Has anyone got a dual or quad socket Intel Xeon based server for testing? I've been testing on two AMD systems, one quad socket dual core and one dual socket quad core. There are a lot of different ways to tune these systems...
slapd currently uses a single listener thread and a pool of some number of worker threads. I've found that performance improves significantly when the listener thread is pinned to a single core, and no other threads are allowed to run there. I've also found that performance improves somewhat when all worker threads are pinned to specific cores, instead of being free to run on any of the remaining cores. This has made testing a bit more complicated than I expected.

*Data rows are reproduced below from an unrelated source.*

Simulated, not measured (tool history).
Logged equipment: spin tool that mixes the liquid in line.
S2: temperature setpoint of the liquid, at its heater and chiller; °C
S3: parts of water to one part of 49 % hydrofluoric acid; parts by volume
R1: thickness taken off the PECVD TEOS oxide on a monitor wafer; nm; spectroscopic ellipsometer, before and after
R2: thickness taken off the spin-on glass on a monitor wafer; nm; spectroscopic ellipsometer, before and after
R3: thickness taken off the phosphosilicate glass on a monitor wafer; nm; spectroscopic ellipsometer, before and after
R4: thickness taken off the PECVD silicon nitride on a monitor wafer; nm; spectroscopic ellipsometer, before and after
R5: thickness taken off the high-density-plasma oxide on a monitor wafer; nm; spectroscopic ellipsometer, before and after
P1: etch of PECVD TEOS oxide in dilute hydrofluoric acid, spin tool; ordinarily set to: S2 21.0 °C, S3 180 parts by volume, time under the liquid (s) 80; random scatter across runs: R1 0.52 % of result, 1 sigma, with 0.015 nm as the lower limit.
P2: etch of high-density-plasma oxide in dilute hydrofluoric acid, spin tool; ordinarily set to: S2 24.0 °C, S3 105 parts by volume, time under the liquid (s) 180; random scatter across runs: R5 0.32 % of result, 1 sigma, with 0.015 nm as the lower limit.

I originally was just pinning the entire process to a set number of cores (first 1, then 2, incrementing up to 8) to see how performance changed with additional cores. But due to the motherboard layout and the fact that the I/O bridges are directly attached to particular sockets, it makes a big difference exactly which cores you use.
Another item I noticed is that while we scale perfectly linearly from 1 core to 2 cores in a socket (with a dual-core processor), as we start spreading across multiple sockets the scaling tapers off drastically. That makes sense given the constraints of the Hypertransport connections between the sockets.
On the quad-core system we scale pretty linearly from 1 to 4 cores (in one socket) but again the improvement tapers off drastically when the 2nd socket is added in.
I don't have any Xeon systems to test on at the moment, but I'm curious to see how they do given that all CPUs should have equal access to the northbridge. (Of course, given that both memory and I/O traffic go over the bus, I'm not expecting any miracles...)
The quad-core system I'm using is a Supermicro AS-2021M-UR+B; it's based on an Nvidia MCP55 chipset. The gigabit ethernet is integrated in this chipset. Using back-null we can drive this machine to over 54,000 authentications/second, at which point 100% of a core is consumed by interrupt processing in the ethernet driver. The driver doesn't support interrupt coalescing, unfortunately. (By the way, that represents somewhere between 324,000pps and 432,000pps. While there's only 5 LDAP packets per transaction, some of the client machines choose to send separate TCP ACKs, while others don't, which makes the packet count somewhere between 5-8 packets per transaction. I hadn't taken those ACKs into account when I discussed these figures before. At these packet sizes (80-140 bytes), I think the network would be 100% saturated at around 900,000pps.)
Interestingly, while 2 cores can get over 13,000 auths/second, and 4 cores can get around 25,000 auths/second (using back-hdb), with all 8 cores it's only peaking at 29,000 auths/second. This tells me it's better to run two separate slapds in a mirrormode configuration on this box (4 cores per process) than to run a single process across all of the cores. Then I'd expect to hit 50,000 auths/second total, pretty close to the limits of the ethernet device/driver.
Hi Howard,
I should be able to get a hold of an 8-way Xeon system in January sometime. I will be able to place the order for it on the 2nd.
Cheers, Alex
On Dec 23, 2007 8:40 PM, Howard Chu hyc@symas.com wrote:
Has anyone got a dual or quad socket Intel Xeon based server for testing? I've been testing on two AMD systems, one quad socket dual core and one dual socket quad core. There are a lot of different ways to tune these systems...
slapd currently uses a single listener thread and a pool of some number of worker threads. I've found that performance improves significantly when the listener thread is pinned to a single core, and no other threads are allowed to run there. I've also found that performance improves somewhat when all worker threads are pinned to specific cores, instead of being free to run on any of the remaining cores. This has made testing a bit more complicated than I expected.
I originally was just pinning the entire process to a set number of cores (first 1, then 2, incrementing up to 8) to see how performance changed with additional cores. But due to the motherboard layout and the fact that the I/O bridges are directly attached to particular sockets, it makes a big difference exactly which cores you use.
Another item I noticed is that while we scale perfectly linearly from 1 core to 2 cores in a socket (with a dual-core processor), as we start spreading across multiple sockets the scaling tapers off drastically. That makes sense given the constraints of the Hypertransport connections between the sockets.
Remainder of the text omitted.